Though the booming software firms are relieved to learn there has been no change in the status of section 10A/10B of the IT Act, which exempts them from paying taxes on export turnover, the 30 per cent tax on fringe benefits has come as a bolt from the blue.

Infosys chief financial officer (CFO) TV Mohanas Pai said on Monday: "Tax on fringe benefits is interesting but remains to be defined. Though the proposal exempts expenses incurred on conveyance and canteen allowances, it is not clear what can be construed as fringe benefits extended to employees collectively.

"We need to get a clarification on this from the Government."

Admitting that the proposal was worrisome to all companies and particularly to IT firms, which spend considerably on employee welfare, Mphasis CFO Ravi Ramu said the proposal needed to be examined in detail.

"It is not clear what are the other fringe benefits given in kind. The proposal needs to be examined in fine print. As an IT firm, we provide transport and canteen facilities to our employees, who work on shifts.

"We have to find out whether perks given to employees are considered as fringe benefits since they are given individually and not collectively," Ramu said.

A top Wipro official also expressed relief that the Budget had maintained the status quo on sections 10A/10B of the IT Act and continued the benefit of tax exemption on software exports.

Under these sections, export turnover excludes forex expenses incurred on technical services provided outside India.

The IT department, however, clubs together all forex expenses, including allowances given to employees at client sites, denying companies exemption on profits from exports.

Terming the Union Budget for the next fiscal (2005-06) as positive and in the right direction, Pai said reduction in corporate tax and personal taxes were long overdue.

"However, the absence of reduction in excise duty in many sectors is disappointing, though changes in social spending is welcome," he said.

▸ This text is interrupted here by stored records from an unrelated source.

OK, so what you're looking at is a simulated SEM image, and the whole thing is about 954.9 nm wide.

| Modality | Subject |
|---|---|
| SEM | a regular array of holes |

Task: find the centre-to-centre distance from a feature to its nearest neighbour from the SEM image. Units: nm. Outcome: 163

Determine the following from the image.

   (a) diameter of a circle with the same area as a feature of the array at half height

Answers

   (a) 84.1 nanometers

"On the IT front, cuts in customs duties on hardware goods were along expected lines and would give a fillip to the sale of computers and electronic goods," Pai added.

Welcoming the five per cent reduction in corporate tax and modifications in personal taxes to boost savings, Ramu said the proposals would benefit companies as well as individuals.

"On the whole, the Budget proposals are encouraging, ensuring stability, continuity and growth. But there is no mention on allowing FDI (foreign direct investment) in infrastructure, though it was anticipated keeping in view the winds of change," he said.

The IT industry, however, welcomed the finance minister's proposal to set up special purpose vehicles (SPVs) with a corpus of Rs 100 billion, which will enable banks and financial institutions to lend funds to infrastructure projects in mega cities like Bangalore.

"Apart from the Bangalore international airport project, several infrastructure projects such as roads, drinking water supply, power, housing and urban development will benefit from the SPVs," Ramu said.

Similarly, funds for the proposed Bangalore metro project from the corpus of Rs 50 billion will ease the transport and traffic problems in the IT capital of India, he added.